Going forward, we will be sure to speak of Tim Walz’s vice presidential candidacy.
Tim, Gwen, and the kids are the Walzes.1
The campaign of Kamala Harris and Tim Walz is Harris and Walz’s campaign, because they share it. We might otherwise speak of Harris’s and Walz’s (respective) families.
Meanwhile, the unofficial Minnesota state dish is referred to as hot dish or hotdish.5
Also meanwhile, though Tater Tot is a registered trademark of the Ore-Ida6 company, it is unlikely that the potato police will be called on you if you refer to those tasty little bastards lowercasedly as tater tots.
Dept. of The Usual Boilerplate
Thank you for being here, thank you for following, thank you for subscribing. All of this substackery of mine is free and will remain that way. Which means that if you have chosen to contribute to its and my upkeep,7 in larger or smaller ways, you are doing something you don’t have to do, which makes your generosity that much more resonant, and I am profoundly grateful. If you’re not yet part of that contributing crew and there’s a part of you that’s thinking “You know what? I like this guy” and you choose to join the crew, I will be eternally (or at least monthly or annually) in your debt.
Happy campaigning to you!
Benjamin
Post-publication addendum #1: And anything belonging to Gus Walz, including my undying championship, is Gus’s.

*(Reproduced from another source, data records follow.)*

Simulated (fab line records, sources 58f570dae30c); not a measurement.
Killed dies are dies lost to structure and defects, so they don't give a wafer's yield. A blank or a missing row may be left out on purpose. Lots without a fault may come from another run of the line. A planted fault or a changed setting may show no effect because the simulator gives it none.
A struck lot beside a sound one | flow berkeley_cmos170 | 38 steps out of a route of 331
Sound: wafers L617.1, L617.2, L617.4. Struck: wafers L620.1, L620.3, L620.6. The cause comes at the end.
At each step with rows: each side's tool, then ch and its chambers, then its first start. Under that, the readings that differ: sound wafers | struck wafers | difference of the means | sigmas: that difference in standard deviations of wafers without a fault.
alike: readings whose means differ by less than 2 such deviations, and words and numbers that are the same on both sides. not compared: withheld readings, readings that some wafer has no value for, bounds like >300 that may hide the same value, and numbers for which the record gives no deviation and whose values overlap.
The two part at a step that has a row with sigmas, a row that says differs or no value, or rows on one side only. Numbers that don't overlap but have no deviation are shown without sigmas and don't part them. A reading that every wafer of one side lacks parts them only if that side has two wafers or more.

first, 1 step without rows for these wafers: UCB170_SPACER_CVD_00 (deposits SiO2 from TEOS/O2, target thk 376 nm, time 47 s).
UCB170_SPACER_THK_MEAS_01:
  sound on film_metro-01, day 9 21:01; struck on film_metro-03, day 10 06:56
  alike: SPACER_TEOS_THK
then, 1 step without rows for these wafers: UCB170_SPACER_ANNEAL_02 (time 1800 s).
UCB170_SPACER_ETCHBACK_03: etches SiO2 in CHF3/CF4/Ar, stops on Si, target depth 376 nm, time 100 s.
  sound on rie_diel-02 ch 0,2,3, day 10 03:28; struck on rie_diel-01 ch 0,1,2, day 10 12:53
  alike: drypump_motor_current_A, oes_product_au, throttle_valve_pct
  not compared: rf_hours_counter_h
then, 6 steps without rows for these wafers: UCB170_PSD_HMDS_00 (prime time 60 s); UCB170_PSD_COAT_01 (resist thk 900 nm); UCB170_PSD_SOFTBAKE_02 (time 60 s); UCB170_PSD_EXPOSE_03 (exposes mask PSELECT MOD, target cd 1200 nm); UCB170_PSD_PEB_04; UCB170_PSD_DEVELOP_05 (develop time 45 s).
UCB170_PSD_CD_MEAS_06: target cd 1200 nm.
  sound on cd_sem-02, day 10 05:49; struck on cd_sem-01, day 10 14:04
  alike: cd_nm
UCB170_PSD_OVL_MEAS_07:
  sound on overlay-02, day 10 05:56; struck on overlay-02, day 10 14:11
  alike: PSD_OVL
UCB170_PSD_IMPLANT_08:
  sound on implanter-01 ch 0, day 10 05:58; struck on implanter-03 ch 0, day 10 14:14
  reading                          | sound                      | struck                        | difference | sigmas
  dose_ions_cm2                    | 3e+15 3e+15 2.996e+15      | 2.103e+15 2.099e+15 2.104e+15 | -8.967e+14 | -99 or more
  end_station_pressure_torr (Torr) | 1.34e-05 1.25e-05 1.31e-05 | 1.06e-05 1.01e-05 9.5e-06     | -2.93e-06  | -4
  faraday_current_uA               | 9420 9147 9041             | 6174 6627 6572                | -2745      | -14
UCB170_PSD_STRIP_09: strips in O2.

Post-publication addendum #2: The capital of Minnesota, I have been advised, is officially Saint Paul, though it is, to be sure, often abbreviated as St. Paul.
The city of St. Louis, Mo., OTOH, is only ever St. Louis, never Saint Louis.
All those two-letter state abbreviations—NY, NH, CA, and MA, to say nothing of MN, etc.—are fine on envelopes or packages you’re posting via the USPS, but in all other cases, let’s please pursue a more humanistic approach and stick to the traditional formats: N.Y., N.H., Cal. or the jaunty Calif., Mass., Minn., etc. And if you’re Ohio or Maine, to say nothing of Utah, you don’t even need an abbreviation, because your name is already so wee!
In prose, there are almost always multiple ways to do things, but my job, I think, isn’t necessarily to present you with multiple ways to do things and say: Fine, now you decide. My job, I think, is, when I can, to present you with the one way I think works best and say: I think this works best. It’s time-saving for all of us.
Post-publication addendum #3: I’ve encountered repeated assertions, re this essay’s illustration, along the lines of “That’s not [a] hotdish.* That’s a tater-tot casserole.” To which I can only say: “Hey, I googled an image of ‘hotdish,’ and I got twenty versions of this tater-tot-covered delicacy, so 🤷🏻♂️.” Not wanting to get too far into arguments over what [a] hotdish is or isn’t, I’m content with the assertion that [a] hotdish is “a casserole dish that typically contains a starch, a meat, and a canned or frozen vegetable mixed with canned soup.” YM, as always, MV. And thus I’d, reductively and bluntly, add: All varieties of hotdish are casseroles, but not all casseroles are hotdish. There, how’s that.
* There’s zero Upper Midwest consensus that I can detect re whether one refers to “a hotdish” or simply to “hotdish,” and lots of people have stated absolutely that it’s one way or the other way or both ways, so much for absolute statements.
Ore-Ida, to be sure, stands for Oregon-Idaho. The company’s primary production facility, I read, is located in Ontario, Oregon, near the Idaho border. And as we well know: “When it says Ore-Ida, it’s All Righta!”
And Sallie’s!
This election will be no Walz in the park.